Yevtushenko is a poet who wishes to be accessible to as many people as possible. He refuses poetic isolation and an elitist concept of art. In fact, he has chosen photography as a medium because its meaning is immediately obvious and it does not become obscure in translation. Above all, he is an apostle of human brotherhood. He believes in kindness and mutual understanding. Invisible Threads captures this theme dramatically. He is satirical, disarmingly frank, yet idealistic and trusting. Images of Christ, the sea, African jungles, and neon lights all serve to highlight his essential optimism and hope for the future.

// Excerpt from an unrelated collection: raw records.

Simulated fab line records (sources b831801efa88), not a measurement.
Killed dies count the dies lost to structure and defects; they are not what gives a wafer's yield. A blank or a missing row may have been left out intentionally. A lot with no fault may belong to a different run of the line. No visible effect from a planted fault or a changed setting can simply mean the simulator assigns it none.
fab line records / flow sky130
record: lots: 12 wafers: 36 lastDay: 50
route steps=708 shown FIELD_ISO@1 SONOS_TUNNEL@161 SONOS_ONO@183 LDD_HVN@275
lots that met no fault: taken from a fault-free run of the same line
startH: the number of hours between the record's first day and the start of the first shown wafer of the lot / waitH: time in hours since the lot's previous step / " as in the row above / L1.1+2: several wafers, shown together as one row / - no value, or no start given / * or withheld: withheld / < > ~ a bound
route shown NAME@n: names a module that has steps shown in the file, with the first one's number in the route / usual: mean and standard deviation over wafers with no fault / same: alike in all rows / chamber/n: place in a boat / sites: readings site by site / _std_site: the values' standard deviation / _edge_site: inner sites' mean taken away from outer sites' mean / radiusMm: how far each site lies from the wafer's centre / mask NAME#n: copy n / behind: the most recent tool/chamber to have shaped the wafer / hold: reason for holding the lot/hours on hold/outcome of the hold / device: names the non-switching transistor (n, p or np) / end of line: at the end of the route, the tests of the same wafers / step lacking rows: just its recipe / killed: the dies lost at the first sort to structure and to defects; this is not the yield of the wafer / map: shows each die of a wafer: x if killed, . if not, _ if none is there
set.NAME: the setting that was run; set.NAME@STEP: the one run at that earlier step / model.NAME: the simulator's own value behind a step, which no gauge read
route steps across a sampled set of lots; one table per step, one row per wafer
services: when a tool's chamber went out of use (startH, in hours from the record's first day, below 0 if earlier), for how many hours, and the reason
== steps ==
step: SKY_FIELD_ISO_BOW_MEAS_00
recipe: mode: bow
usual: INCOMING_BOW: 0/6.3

Yevtushenko’s poetry falls into distinct periods. The first, from 1952 to 1960, contains poems of youthful enthusiasm and is extremely autobiographical, as in “Zima Junction,” “The Visit,” and “Weddings.” Memories of war and the child’s inability to grasp its impact appear in “Weddings,” “Party Card,” and “A Companion.” Since Yevtushenko had not begun his travels at this time, his inspiration was limited to Russia, centering especially on Moscow, Siberia, and Georgia. Although Yevtushenko was born long after the Revolution and did not know it at first hand, he manifests amazing conviction and enthusiasm for its ideals. “Lies” and “Knights” are among the many typical examples. Lyricism, love, and, above all, human sympathy characterize this early period.

“Zima Junction”

Perhaps the best and most important poem of this period is “Zima Junction,” first published in the journal Oktyabr in 1956. It refers to a visit to his native village in 1953, after the death of Stalin, the Doctors’ Plot, and the deposition of Lavrenti Beria. Relatives and friends in far-off Siberia are anxious to learn all the news at first hand from this Moscow visitor, who, they expect, has all the information and has known Stalin personally. He accepts their naïveté with humor and respect for their simple lives, while at the same time noticing how both he and they have changed, and how they too have anxieties beneath the apparent simplicity of their ways.

The return to Zima Junction is the occasion for a retrospective glance at his own past and the past of his ancestors, as he recalls his great-grandfather’s trip to Siberia from his peasant village in the Ukraine, and his grandfather’s revolutionary idealism. Yevtushenko returns to the place where he was born not only for the past but also for the future, to seek “strength and courage.” He realizes that he, like the people of the village, has changed, and that it is difficult to decide wisely on a course of action. He personifies Zima Junction, which speaks to him through the forest and the wheat, in some of his best nature images. The section “Berry-Picking” has frequently been reprinted separately.

Throughout the poem, local color abounds, and Yevtushenko’s narrative quality emerges through images of such people as the barefoot berry picker, the garrulous fisherman, and the disappointed wife in the hayloft who complains of her ungrateful and inattentive husband. Yevtushenko’s family such as Uncle Volodya and Uncle Andrei, simple laborers, contrast with Pankratov, “the ponderous didactic president.” The wheat and the village speak to young Zhenya, who is on the uncertain threshold of manhood, urging him to explore the world over and to love people.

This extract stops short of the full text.